Nigeria’s economy in November 2024 was significantly marked by a pervasive cash scarcity, despite ongoing efforts to promote digital transactions. Data from the Central Bank of Nigeria (CBN) revealed a substantial withdrawal of N364.38 billion from banks during the month, a clear indicator of the public’s struggle to access cash. This surge in demand drove the currency outside banks to a staggering N4.65 trillion, an 8.5% increase from October and a remarkable 51% year-on-year growth compared to November 2023. The total currency in circulation also climbed to N4.88 trillion, reflecting a 7.2% month-on-month increase. These figures underscore the persistent reliance on cash transactions within the Nigerian economy, a trend that presents significant challenges for monetary policy and financial stability.

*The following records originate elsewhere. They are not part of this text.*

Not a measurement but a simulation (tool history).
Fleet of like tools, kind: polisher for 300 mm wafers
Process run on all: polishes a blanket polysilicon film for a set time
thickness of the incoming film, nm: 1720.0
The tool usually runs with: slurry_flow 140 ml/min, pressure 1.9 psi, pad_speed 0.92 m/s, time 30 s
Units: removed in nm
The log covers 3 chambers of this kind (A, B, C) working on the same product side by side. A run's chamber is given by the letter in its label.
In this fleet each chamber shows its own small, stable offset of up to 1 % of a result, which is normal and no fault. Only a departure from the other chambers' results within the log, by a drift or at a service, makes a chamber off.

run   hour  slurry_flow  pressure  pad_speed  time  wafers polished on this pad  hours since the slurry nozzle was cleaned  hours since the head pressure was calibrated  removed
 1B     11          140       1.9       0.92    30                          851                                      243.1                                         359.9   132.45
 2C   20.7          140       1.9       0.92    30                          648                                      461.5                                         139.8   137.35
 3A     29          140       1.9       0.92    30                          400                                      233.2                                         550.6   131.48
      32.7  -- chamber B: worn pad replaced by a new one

The upward trajectory of cash held outside the banking system was a consistent theme throughout 2024, starting at N3.28 trillion in January and reaching its peak in November. While there were minor fluctuations throughout the year, with a slight dip in April and July, the overall trend was one of continuous growth. This surge intensified in the latter half of the year, with particularly sharp increases recorded in October and November, likely driven by increased spending and economic activity associated with the festive season. The corresponding increase in total currency in circulation mirrored this pattern, rising steadily from N3.65 trillion in January to N4.88 trillion in November. This parallel growth highlights the systemic nature of the cash preference, indicating a deep-seated structural issue within the Nigerian financial landscape.

The escalating cash demand throughout 2024 culminated in a severe cash crunch towards the end of the year, particularly in November. Reports from across the country painted a grim picture of widespread difficulties in accessing cash, with long queues at banks and ATMs frequently running dry. Banks were forced to ration withdrawals, imposing limits on the amount of cash customers could access. This scarcity had a disproportionate impact on ordinary citizens, exacerbating economic hardships, particularly during the festive season when expenses typically increase. The cash shortage became a focal point of public concern, prompting the CBN to implement a series of measures to alleviate the crisis and restore public confidence in the financial system.

In response to the escalating cash scarcity, the CBN introduced several interventions aimed at improving cash availability and addressing operational inefficiencies within the banking system. Starting December 1, 2024, the apex bank directed customers experiencing difficulties accessing cash to report directly to their banks, providing state-specific contact details for easier communication. The CBN also mandated Deposit Money Banks to prioritize cash disbursements over the counter and through ATMs, threatening penalties for non-compliance. These measures underscore the urgency of the situation and the CBN’s commitment to ensuring adequate cash flow within the economy.

Further complicating the cash crisis was public confusion surrounding the validity of different naira denominations. To address this, the CBN reiterated that all naira notes, including both old and redesigned versions, remained legal tender. This clarification sought to dispel any misconceptions and ensure the smooth circulation of all valid currency. However, despite these interventions and assurances, reports persisted of ongoing cash shortages, with withdrawal limits remaining in place in many areas, suggesting the underlying structural issues contributing to the cash crunch remained unresolved.

The consistently high percentage of currency circulating outside the banking system throughout 2024, peaking at 95.4% in November with a year-long average of 93.7%, reveals a deeply ingrained preference for cash transactions in Nigeria. This preference stems from a confluence of factors, including limited banking infrastructure, particularly in rural areas, which restricts access to formal financial services. A lack of trust in digital payment systems, coupled with concerns about security and reliability, also contributes to the preference for physical cash. Furthermore, inadequate financial inclusion, with a significant portion of the population still unbanked, reinforces the reliance on cash as the primary means of exchange. This entrenched cash dependency poses significant obstacles to the effective implementation of monetary policy and hinders efforts to promote a more modern and efficient financial system.